Monthly Archives: March 2011

Book roundup: Steampunk, Øvre Richter Frich, Ayaan Hirsi Ali, Nina Witoszek

Ann & Jeff Vandermeer - Steampunk

Ann & Jeff Vandermeer – Steampunk

An anthology of some bad, some good, bookended by diametrically opposed visions of steampunk: Jess Nevins, who argues that only by dedicating one’s art to the destruction of capitalism can one do Proper Steampunk, and Rick Klaw, who says it’s all one big party so just come on in and enjoy yourself.

Recommended: No. Stories seem selected more to display the breadth of the genre than for quality.

Øvre Richter Frich – Rød tåke (1937)

Frich is kind of a cult author in Norway for his once massively popular racist thrillers about Jonas Fjeld, an Aryan übermensch who goes about beating up anarchists.  To judge from this novel, at least, Frich is to thrillers what H. P. Lovecraft was to horror: A “bad” writer with peculiar obsessions, but a compelling way of putting them on paper.

Recommended: Ironically.

Ayaah Hirsi Ali - Nomad

Ayaan Hirsi Ali - Nomad (2010)

Everything was so much easier back when oppressed third world women kept their mouths shut and let Westerners speak on their behalf.

Recommended: Yes.  It is a relief to read current feminism that isn’t an anguished search for relevance, but actually matters.

Nina Witoszek – The Origins of the ‘Regime of Goodness’ – Remapping the Cultural History of Norway (2011)

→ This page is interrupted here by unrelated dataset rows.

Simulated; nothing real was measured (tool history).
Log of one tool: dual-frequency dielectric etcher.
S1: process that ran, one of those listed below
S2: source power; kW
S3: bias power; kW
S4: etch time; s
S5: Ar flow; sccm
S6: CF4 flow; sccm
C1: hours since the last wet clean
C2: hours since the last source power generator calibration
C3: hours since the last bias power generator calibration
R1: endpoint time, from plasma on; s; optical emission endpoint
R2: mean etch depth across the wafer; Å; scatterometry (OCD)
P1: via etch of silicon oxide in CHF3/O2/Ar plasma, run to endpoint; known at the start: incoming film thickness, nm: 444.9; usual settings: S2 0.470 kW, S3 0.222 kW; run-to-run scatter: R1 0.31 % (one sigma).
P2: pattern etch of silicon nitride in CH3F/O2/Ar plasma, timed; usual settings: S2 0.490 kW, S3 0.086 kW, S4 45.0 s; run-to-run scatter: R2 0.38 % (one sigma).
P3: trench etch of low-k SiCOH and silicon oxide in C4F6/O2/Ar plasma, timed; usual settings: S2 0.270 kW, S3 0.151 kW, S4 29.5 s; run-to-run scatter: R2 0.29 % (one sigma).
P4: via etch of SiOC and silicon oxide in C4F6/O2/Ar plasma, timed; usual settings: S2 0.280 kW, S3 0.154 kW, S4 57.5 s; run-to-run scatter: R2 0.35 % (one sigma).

What a pleasant surprise: A look at the roots of Norway’s identity that is genuinely insightful, or at least quite interesting. Witoszek discounts Romanticism as a factor in Norwegian cultural history, and traces our identity to a meeting between peasant individualism, Christianity, and Enlightenment values – plus a dash of homegrown Taoism.

Recommended: Yes.

1950s movies marathon – part 25

[wpvideo xbTdcjOo w=512]

The White Reindeer / Valkoinen peura (1952, Finland, Blomberg)

It’s 1952 now in the marathon, and I find myself impatiently fast-forwarding through the same-old, same-old, even through movies I might have watched in a better mood. But that’s okay. The whole point of this project is to lean back and demand to be intrigued, to be forcefully pulled into something new, different, unexpected. Something like this, about a Sami woman who dabbles with shamanism and turns into a reindeer vampire, who stalks the snowy plains of Finland, looking for men to suck dry.  W00t?!  Yes!  Watched it all.

Ellis in Freedomland (1952, USA)

A failed salesman gets a lecture from a talking refrigerator about how to sell it.  Watched 10 minutes, then fast forwarded through 80 minutes of talking dishwashers, ovens, etc.  A suspicion creeps up on me: Is this in fact not a real movie, but a training video for dealers of Westinghouse kitchen appliances?  Yes.  Yes it is.  I feel .. violated.

Jumping Jacks (1952, USA)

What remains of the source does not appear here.